I’m a starter. I love the excitement that goes along with starting new things. At the beginning of 2015, parents have an opportunity to not only set goals for themselves but to guide their kids in growth. Think of New Year’s resolutions as not simply setting and achieving (or not achieving) a goal but being intentional about personal – or family – growth. The New Year offers a perfect opportunity to build a growth mindset in our lives and our children. Keep these things in mind while setting goals.

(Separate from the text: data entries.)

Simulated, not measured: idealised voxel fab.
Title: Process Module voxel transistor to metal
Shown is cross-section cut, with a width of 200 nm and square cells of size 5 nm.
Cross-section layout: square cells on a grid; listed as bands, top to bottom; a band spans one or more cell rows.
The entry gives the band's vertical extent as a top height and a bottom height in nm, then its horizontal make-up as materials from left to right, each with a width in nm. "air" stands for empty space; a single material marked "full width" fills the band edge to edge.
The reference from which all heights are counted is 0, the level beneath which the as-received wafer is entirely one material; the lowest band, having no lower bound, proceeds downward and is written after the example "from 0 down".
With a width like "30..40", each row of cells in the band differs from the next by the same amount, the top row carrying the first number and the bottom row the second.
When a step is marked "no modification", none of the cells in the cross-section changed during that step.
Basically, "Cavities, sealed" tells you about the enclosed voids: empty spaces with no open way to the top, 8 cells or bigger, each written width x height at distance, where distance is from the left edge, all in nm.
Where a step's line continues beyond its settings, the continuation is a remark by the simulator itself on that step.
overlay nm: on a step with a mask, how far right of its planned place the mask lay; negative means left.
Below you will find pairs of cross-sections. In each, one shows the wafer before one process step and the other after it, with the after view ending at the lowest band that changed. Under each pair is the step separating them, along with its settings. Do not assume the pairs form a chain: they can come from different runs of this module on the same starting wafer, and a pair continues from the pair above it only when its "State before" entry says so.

Set an area of focus for the year and choose activities to reinforce this area of focus for children. When our daughter turned 13, we decided to put her on a five year growth plan in order to not simply survive the teenage years but intentionally build character in her life (and ours). Each year has an area of focus such as responsibility, compassion/generosity, global thinking, etc., and each focus has set activities spread throughout the year to reinforce the focus. For example, when working on responsibility she would be responsible for her own laundry, packing lunches, cleaning room (still working on that one), keeping a homework agenda, completing a Red Cross babysitting class, reading a book and memorizing a Bible verse on responsibility. We need to make some adjustments and tighten up on our system, but overall this can work with kids of any age.
Focus on progress not perfection. I am a type A, driven person, so it’s pretty much all of nothing with me. If I cave and eat a bag of chips when I get home from school because I am stressed out (totally hypothetical), my eating is shot for the rest of the day. This is why during exams I just start the day with brownies. But a growth mindset is about progress – not perfection. When I was a stay-at-home mom (the best example of an oxymoron ever), my goal every year was to read 52 books, one per week. I don’t think I ever hit that goal, but I usually got in the mid 40s. Was I a failure because I didn’t achieve my goal? Absolutely not – reading one book in a year is better than reading no books. Offer yourself and your kids forgiveness and grace when setbacks occur and keep pushing forward.
Limit the number of goals per year. Donald Miller suggests that we can only focus or work on three big things in a year. Choosing to hike the Machu Picchu (this is a goal of mine, seriously), eat less chips (again hypothetical) write a book (no desire to do this), run a marathon (hahahaha – never again), put an end to standardized testing in American education, (no comment), and take over the world may be a little too much for me to pull off in one year. Prioritize and don’t set yourself up for failure. This year I will be focusing on hiking the Machu Picchu, ending standardized testing, and beginning my world command.
As 2014 comes to an end spend some time thinking about how you want to grow this year. Have conversations with your family about growth. Cheer each other on to personal growth in the New Year. Happy New Year, and in spite of all of the interruptions and complications that life offers, may this year be a blessed year for all of you.
What goals or areas of focus are you choosing to prioritize this year?